Index: llvm/lib/Bytecode/Reader/ReaderInternals.h
diff -u llvm/lib/Bytecode/Reader/ReaderInternals.h:1.75 llvm/lib/Bytecode/Reader/ReaderInternals.h:1.76
--- llvm/lib/Bytecode/Reader/ReaderInternals.h:1.75	Sat Jan 17 17:25:26 2004
+++ llvm/lib/Bytecode/Reader/ReaderInternals.h	Sun Jan 18 15:08:15 2004
@@ -45,10 +45,7 @@
   BytecodeParser(const BytecodeParser &);  // DO NOT IMPLEMENT
   void operator=(const BytecodeParser &);  // DO NOT IMPLEMENT
 public:
-  BytecodeParser() {
-    // Define this in case we don't see a ModuleGlobalInfo block.
-    FirstDerivedTyID = Type::FirstDerivedTyID;
-  }
+  BytecodeParser() {}
   
   ~BytecodeParser() {
     freeState();
@@ -90,7 +87,6 @@
 
   // Information about the module, extracted from the bytecode revision number.
   unsigned char RevisionNum;        // The rev # itself
-  unsigned char FirstDerivedTyID;   // First variable index to use for type
   bool hasExtendedLinkageSpecs;     // Supports more than 4 linkage types
   bool hasOldStyleVarargs;          // Has old version of varargs intrinsics?

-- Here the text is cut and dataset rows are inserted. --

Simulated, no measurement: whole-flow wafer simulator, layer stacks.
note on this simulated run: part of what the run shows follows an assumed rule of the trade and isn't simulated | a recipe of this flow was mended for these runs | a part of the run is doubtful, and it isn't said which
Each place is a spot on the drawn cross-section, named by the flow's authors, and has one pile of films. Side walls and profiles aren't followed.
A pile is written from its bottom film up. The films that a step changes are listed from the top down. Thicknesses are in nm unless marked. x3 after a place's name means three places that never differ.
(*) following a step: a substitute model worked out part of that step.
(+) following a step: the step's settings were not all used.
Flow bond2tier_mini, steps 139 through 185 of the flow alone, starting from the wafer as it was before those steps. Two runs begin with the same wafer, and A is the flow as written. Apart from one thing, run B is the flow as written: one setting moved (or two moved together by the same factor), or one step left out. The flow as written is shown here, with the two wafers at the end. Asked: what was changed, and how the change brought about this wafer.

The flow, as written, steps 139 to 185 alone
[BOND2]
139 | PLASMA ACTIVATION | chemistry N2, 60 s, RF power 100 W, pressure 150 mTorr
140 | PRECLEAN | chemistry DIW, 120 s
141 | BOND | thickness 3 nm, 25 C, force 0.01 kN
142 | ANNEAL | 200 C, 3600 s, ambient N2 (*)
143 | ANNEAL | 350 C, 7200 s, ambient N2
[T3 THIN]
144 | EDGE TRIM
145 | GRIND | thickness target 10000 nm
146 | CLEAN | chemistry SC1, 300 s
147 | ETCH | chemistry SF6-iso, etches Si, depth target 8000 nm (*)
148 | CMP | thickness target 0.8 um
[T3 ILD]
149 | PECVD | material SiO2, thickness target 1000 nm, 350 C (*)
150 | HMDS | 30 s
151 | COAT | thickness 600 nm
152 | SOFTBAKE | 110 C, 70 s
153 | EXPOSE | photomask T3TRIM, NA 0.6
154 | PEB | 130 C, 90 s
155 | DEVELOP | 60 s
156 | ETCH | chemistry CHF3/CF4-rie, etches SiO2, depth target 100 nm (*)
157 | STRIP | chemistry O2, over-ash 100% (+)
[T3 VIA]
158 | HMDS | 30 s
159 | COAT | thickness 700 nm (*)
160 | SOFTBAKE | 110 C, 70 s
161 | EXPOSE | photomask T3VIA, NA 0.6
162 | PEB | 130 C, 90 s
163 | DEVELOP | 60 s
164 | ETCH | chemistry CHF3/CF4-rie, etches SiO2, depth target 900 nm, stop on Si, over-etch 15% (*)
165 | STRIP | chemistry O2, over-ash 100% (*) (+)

   bool hasVarArgCallPadding;        // Bytecode has extra padding in vararg call
@@ -112,6 +108,10 @@
   ValueTable ModuleValues;
   std::map<std::pair<unsigned,unsigned>, Value*> ForwardReferences;
 
+  /// CompactionTable - If a compaction table is active in the current function,
+  /// this is the mapping that it contains.
+  std::vector<std::vector<Value*> > CompactionTable;
+
   std::vector<BasicBlock*> ParsedBasicBlocks;
 
   // ConstantFwdRefs - This maintains a mapping between <Type, Slot #>'s and
@@ -156,6 +156,54 @@
     }
   }
 
+  /// getGlobalTableType - This is just like getType, but when a compaction
+  /// table is in use, it is ignored.  Also, no forward references or other
+  /// fancy features are supported.
+  const Type *getGlobalTableType(unsigned Slot) {
+    if (Slot < Type::FirstDerivedTyID) {
+      const Type *Ty = Type::getPrimitiveType((Type::PrimitiveID)Slot);
+      assert(Ty && "Not a primitive type ID?");
+      return Ty;
+    }
+    Slot -= Type::FirstDerivedTyID;
+    if (Slot >= ModuleTypeValues.size())
+      throw std::string("Illegal compaction table type reference!");
+    return ModuleTypeValues[Slot];
+  }
+
+  unsigned getGlobalTableTypeSlot(const Type *Ty) {
+    if (Ty->isPrimitiveType())
+      return Ty->getPrimitiveID();
+    TypeValuesListTy::iterator I = find(ModuleTypeValues.begin(),
+                                        ModuleTypeValues.end(), Ty);
+    if (I == ModuleTypeValues.end())
+      throw std::string("Didn't find type in ModuleTypeValues.");
+    return Type::FirstDerivedTyID + (&*I - &ModuleTypeValues[0]);
+  }
+
+  /// getGlobalTableValue - This is just like getValue, but when a compaction
+  /// table is in use, it is ignored.  Also, no forward references or other
+  /// fancy features are supported.
+  Value *getGlobalTableValue(const Type *Ty, unsigned SlotNo) {
+    // FIXME: getTypeSlot is inefficient!
+    unsigned TyID = getGlobalTableTypeSlot(Ty);
+    
+    if (TyID != Type::LabelTyID) {
+      if (SlotNo == 0)
+        return Constant::getNullValue(Ty);
+      --SlotNo;
+    }
+
+    if (TyID >= ModuleValues.size() || ModuleValues[TyID] == 0 ||
+        SlotNo >= ModuleValues[TyID]->getNumOperands()) {
+      std::cerr << TyID << ", " << SlotNo << ": " << ModuleValues.size() << ", "
+                << (void*)ModuleValues[TyID] << ", "
+                << ModuleValues[TyID]->getNumOperands() << "\n";
+      throw std::string("Corrupt compaction table entry!");
+    }
+    return ModuleValues[TyID]->getOperand(SlotNo);
+  }
+
 public:
   void ParseModule(const unsigned char * Buf, const unsigned char *End);
   void materializeFunction(Function *F);
@@ -166,6 +214,7 @@
   void ParseSymbolTable(const unsigned char *&Buf, const unsigned char *End,
                         SymbolTable *, Function *CurrentFunction);
   void ParseFunction(const unsigned char *&Buf, const unsigned char *End);
+  void ParseCompactionTable(const unsigned char *&Buf,const unsigned char *End);
   void ParseGlobalTypes(const unsigned char *&Buf, const unsigned char *EndBuf);
 
   BasicBlock *ParseBasicBlock(const unsigned char *&Buf,